In the early fourth Century of the First Age the Edain, drawn toward the Light of the West entered the Beleriand where they befriended the elves, entered their service, received land and title for that service, and fought valiantly in the Battles of Beleriand. Some, however, remained in Estolad or fled south or east from the power of Dark Lord Morgoth, and passed from history until the Third Age. Despite their mighty heroes, the Edain were decimated by the hordes of Morgoth, but one of their numbers, Eärendil of the House of Hador, sailed to Aman and obtained from the Valar the aid by which Morgoth was defeated in the Last Battle. The remnant of the Edain, now increased in body and mind by Eönwë, then sailed to Númenor and became known as Númenóreans and later the Dúnedain who came to live in Middle-earth in the Realms in Exile after the Fall of Númenor.
Three Houses of ManEdit
They were divided into three tribes, or "Houses":
1.) The House of Bëor: they were dark-haired and stoutly built, and most resembled the Ñoldor of all Elves. They were first discovered by Finrod Felagund, Lord of Nargothrond, and under his guidance later made their way to the lands of the Ñoldorin lord Amrod, in a place later known as Estolad, the Encampment. They remained loyal to the House of Finarfin, and later settled in the lands of Dorthonion.

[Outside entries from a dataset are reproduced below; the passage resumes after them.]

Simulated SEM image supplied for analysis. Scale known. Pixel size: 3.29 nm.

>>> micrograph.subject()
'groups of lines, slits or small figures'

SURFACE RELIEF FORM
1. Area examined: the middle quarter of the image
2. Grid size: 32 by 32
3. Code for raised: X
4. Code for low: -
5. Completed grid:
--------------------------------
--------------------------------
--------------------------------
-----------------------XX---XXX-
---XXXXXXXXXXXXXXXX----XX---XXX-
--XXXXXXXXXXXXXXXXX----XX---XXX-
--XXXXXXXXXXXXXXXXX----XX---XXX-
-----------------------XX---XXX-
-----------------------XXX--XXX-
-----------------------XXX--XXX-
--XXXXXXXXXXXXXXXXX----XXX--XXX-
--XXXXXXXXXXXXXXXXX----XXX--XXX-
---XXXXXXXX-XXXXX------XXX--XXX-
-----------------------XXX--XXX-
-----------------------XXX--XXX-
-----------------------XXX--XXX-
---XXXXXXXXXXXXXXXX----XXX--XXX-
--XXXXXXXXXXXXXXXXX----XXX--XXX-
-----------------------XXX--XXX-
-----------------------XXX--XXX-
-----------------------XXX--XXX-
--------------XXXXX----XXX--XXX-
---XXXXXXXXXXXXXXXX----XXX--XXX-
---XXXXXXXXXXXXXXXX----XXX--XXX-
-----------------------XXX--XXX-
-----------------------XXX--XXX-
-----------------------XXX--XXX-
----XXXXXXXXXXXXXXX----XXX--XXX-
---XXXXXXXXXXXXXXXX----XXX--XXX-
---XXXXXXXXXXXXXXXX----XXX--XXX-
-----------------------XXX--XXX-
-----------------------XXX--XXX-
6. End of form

2.) The Second House, later known as the Haladin or the House of Haleth: They were a reclusive folk, dark-haired but smaller in stature than the Bëorians. They usually kept separate from the other Men, and were later granted permission to settle in the Forest of Brethil, part of Doriath. They mostly kept out of the wars.
3.) The House of Marach, later best known as the House of Hador: They were originally led by Marach but later took the name of Hador in honor of him. Tall and golden-haired, they most resembled the Vanyar of the elves. They were a very numerous and war-like tribe, and the Green Elves of Ossiriand feared them. They first settled in Estolad, then in the southern parts of Ered Wethrin (Mountains of Shadow), and then later in Dor-lómin. They were loyal to Fingolfin.
The Edain were tall, fair, and strong; their spirits were noble, they were fierce in war, and they shunned all dealings with evil. In Beleriand the Edain loved the Eldar, from whom they learned much wisdom, and they were further ennobled by the two marriages of Elda and Adan: Beren and Lúthien and Tuor and Idril. The lifespan of the Edain before they entered Beleriand was probably about 70 years; in Beleriand, it was lengthened to 90, but few of the Edain lived to old age in peace.
The language of the Edain (at least those of the First and Third Houses) was related to Adûnaic, but in Beleriand, most of the Edain spoke Sindarin. The tongue of the Haladin was alien to them.
Fate of the EdainEdit
The House of Bëor was nearly wiped out by Morgoth, and the remainder of its people merged with the Hadorians and became the Númenóreans. It would seem that the Haladin of Beleriand were completely wiped out, or at least disappeared as a separate people.
When they returned as Númenóreans to Middle-earth in the Second Age, they encountered many men who were obviously related to the Atani: they classified these men as Middle Men, and established friendly relations with them. Examples are the Rohirrim, the Men of Dale, and the Breelanders.
Other men, such as the Dunlendings, were not recognised as Middle Men because they were related to the Haladin rather than Bëorians or Marachians, and they were hostile to Númenor.
A fourth kind of men came with the Second House, and called themselves Drughu. This name was adopted in Sindarin as Drúedain: Drû+Edain. They were a strange people, living with the Haladin in the forest of Brethil, some even apparently made it to Númenor, but they died out or had left before the Akallabêth. In the Third Age, their far kin were known as the Woses of the Drúadan Forest. They had dwindled to a very small number and were secretive but were renowned for the assistance they gave to the Rohirrim in the War of the Ring.
The Sindarin word Edain, singular Adan (Quenya Atani, Atan) literally meant Second People, and originally referred to all men, but later it only applied to the Men of Beleriand and their descendants. The Quenya term Atani kept its old meaning.